Found these recipes for you including this one for Suet, from what I can remember you can get all the rest there?
As far as I am aware, suet originates from the thick layer of fat surrounding the kidneys of the sheep or cow. carcass. It is processed and goes into packets in the UK marked with Atora. There is also a vegetarian version which is made primarily from palm oil. You could ask your butcher if he can get you a block of the fat that surrounds kidneys. Place it in a heat proof bowl - cut into chunks - and then allow it to melt in a low oven for a few hours. Any blood/flesh etc will go to the bottom of the dish and you will be left with a block of hard white fat on top which you can grate and use in your recipe. Dust it well with flour before adding it. It is also ok to use in homemade mincemeat for mince pies.
For 6lb mincemeat:
12oz (350g) seedless raisins
8oz (225g) sultanas
8oz (225g) currants
4oz (110g) cut mixed peel
4oz (110g) chopped dried prunes
12oz (350g) soft brown sugar
1lb (450g) cooking apples - peeled, cored and grated
8oz (225g) shredded suet
grated rind and juice of 2 oranges
grated rind and juice of 2 lemons
2oz (50g) chopped almonds
2oz (50g) chopped pecan nuts
1 tbsp (15g) mixed spice
1 tsp (5g) freshly grated nutmeg
5fl oz (150ml) brandy
Method
1. Mix all the ingredients together, except half the brandy in a large ovenproof bowl and cover and leave to stand overnight.

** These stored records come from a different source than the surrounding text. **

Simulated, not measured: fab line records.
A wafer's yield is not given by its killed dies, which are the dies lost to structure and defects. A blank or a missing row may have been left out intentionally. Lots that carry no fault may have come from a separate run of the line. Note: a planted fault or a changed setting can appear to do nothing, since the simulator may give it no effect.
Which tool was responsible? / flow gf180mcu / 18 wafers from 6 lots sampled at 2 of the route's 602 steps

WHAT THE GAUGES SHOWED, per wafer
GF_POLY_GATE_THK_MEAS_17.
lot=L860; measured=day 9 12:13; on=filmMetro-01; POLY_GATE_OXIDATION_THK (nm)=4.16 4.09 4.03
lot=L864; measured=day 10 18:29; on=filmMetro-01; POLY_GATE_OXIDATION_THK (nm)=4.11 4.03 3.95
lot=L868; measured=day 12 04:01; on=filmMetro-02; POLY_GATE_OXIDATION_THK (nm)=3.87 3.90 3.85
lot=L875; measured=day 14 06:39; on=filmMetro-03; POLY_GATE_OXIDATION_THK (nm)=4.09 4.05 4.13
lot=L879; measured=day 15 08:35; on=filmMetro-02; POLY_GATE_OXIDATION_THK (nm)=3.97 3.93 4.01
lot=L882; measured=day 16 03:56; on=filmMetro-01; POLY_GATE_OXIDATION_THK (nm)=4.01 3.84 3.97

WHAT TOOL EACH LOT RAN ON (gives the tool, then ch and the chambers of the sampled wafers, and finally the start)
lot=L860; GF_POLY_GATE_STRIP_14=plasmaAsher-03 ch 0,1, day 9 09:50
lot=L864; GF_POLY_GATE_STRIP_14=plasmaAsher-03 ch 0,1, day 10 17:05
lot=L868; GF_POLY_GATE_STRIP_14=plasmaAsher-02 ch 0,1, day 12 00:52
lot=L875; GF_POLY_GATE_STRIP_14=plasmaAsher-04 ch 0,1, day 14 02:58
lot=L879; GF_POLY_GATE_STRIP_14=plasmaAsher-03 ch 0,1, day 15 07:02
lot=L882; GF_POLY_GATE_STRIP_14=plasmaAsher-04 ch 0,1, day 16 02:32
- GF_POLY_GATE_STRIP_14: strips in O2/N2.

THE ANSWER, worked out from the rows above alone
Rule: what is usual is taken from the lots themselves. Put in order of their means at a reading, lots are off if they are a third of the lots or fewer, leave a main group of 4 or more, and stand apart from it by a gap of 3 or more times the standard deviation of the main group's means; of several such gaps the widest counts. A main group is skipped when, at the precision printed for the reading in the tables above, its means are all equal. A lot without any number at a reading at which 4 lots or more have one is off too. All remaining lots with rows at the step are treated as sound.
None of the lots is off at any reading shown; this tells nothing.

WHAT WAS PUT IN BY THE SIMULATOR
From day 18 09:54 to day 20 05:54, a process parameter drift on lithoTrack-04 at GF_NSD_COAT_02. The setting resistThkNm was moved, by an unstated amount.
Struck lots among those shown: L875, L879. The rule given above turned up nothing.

2. The next day, preheat the oven to 110C/225F/Gas ¼, cover the bowl with foil and place in the oven for about 3 hours.
3. Allow to cool, then mix in the rest of the brandy and put into sterilised jars.
Note: If possible, this mincemeat needs to mature for at least two weeks before using. Once sealed, it can keep for at least a year.